Thanks for your questions - let me try and answer them as best I can...


> I went through your -01 draft and the SIDR presentation slides from last week once again, 
> and have the following questions: 
> 
> (1) An update with prefix-origin pair {5.0.0.0/24, AS64511} is received. 
> There is a ROA: {5.0.0.0/22, maxLength = 24; AS64511} in the RPKI. 
> However, it is signed using a certificate that is “valid” only for resource {5.0.0.0/24}.  
> In this case, is it the intent of your alternate validation model to ascertain that 
> the above ROA is partially valid, and accordingly prefix-origin pair {5.0.0.0/24, AS64511} is “Valid”?

If I understand your question, you are painting the picture where:

The ROA says that AS64511 can announce 5.0.0.0/22 or any subset  up to a /24

The EE cert that signed it has a resource extension of 5.0.0.0/24 (i.e. the ROA is overclaiming)

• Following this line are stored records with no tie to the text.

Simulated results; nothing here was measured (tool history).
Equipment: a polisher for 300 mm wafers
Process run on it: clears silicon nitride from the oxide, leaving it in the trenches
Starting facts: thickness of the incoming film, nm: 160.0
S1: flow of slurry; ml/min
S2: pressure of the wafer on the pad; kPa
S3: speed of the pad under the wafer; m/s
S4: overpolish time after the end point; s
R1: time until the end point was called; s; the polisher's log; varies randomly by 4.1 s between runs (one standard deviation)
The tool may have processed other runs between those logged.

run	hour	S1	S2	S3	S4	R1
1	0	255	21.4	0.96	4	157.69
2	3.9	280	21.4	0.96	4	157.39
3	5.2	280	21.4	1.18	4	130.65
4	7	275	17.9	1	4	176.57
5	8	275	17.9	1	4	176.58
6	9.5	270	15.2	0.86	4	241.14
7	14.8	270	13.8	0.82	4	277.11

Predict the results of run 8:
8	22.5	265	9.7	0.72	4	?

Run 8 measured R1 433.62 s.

And the CA that signed it has a resource extension set that encompasses 5.0.0.0/24

And the CA "above" it has a resources extension that encompasses 5.0.0.0/24

etc to the trust anchor

So if we said "is the UPDATE 5.0.0.0/24 valid" then given that 5.0.0.0/24 is contained
in the ROA, and the same prefix is contained in all the certs from the EE cert to a TA in an otherwise
valid validation path, then the answer would be YES

Although I note that the draft did NOT explicitly talk about the relationship
between a ROA and the EE cert that signed it. It only talked about the treatment of the
resource extensions in the pair-wise comparison of certificates in the validation path.
In your question you've extended that same approach to the relationship between the
EE cert that signed the ROA and the ROA. I think that is a consistent extension, but 
its a matter that should be further considered.


> 
> (2) Let us say, there is a ROA: {1.0.0.0/24, 2.0.0.0/22, 3.0.0.0/20; AS64500} in the RPKI. 
> But this ROA is signed using a certificate that is “valid” only for resources {1.0.0.0/24, 3.0.0.0/20}
> that is a subset of the prefixes listed in the ROA.  
> In this case, is it the intent of your alternate validation model to ascertain that 
> the above ROA is partially valid, and accordingly prefix-origin pairs 
> {1.0.0.0/24, AS64500} and {3.0.0.0/20, AS64500} are “Valid”? 


In this example you are again painting a picture of a ROA that "overclaims" as compared to the resources
listed in the EE certificate that signed it.

Assuming that there are validation paths for 1.0.0.0/24 and 3.0.0.0/24 between a TA and the EE cert then yes,
by the same reasoning as the answer to the previous question I would say that a consistent answer
is that these two updates would be accepted as "valid"

(with the same caveat that this is an extension to the described approach to certificate
validation, but an extension that I personally am comfortable with)




> 
> (3) On slide #18, do you need to require “Certificates 1 through n-1 are also “valid” 
> according to this same criterion”?  You are not validating them at this point. 
> You are only validating Certificate ‘n’ for *a given INR*. 
> Is it not enough to require that “the resources in the INR extension of 
> Certificate x must subsume the given INR” for each x (individually); x=1, 2, 3, …, n? 


I was taking the text of RFC3779 that defined the certificate validity (slide 3) and was illustrating
the difference in that text were we to use this approach. I think your formulation of the text has the same semantic
intent as the text on slide 18, but your text highlights the difference from RFC3779, while I was 
trying to illustrate what would need to change from the original validation definition.

Either that or I have not understood your question! If so, could you explain this a bit more?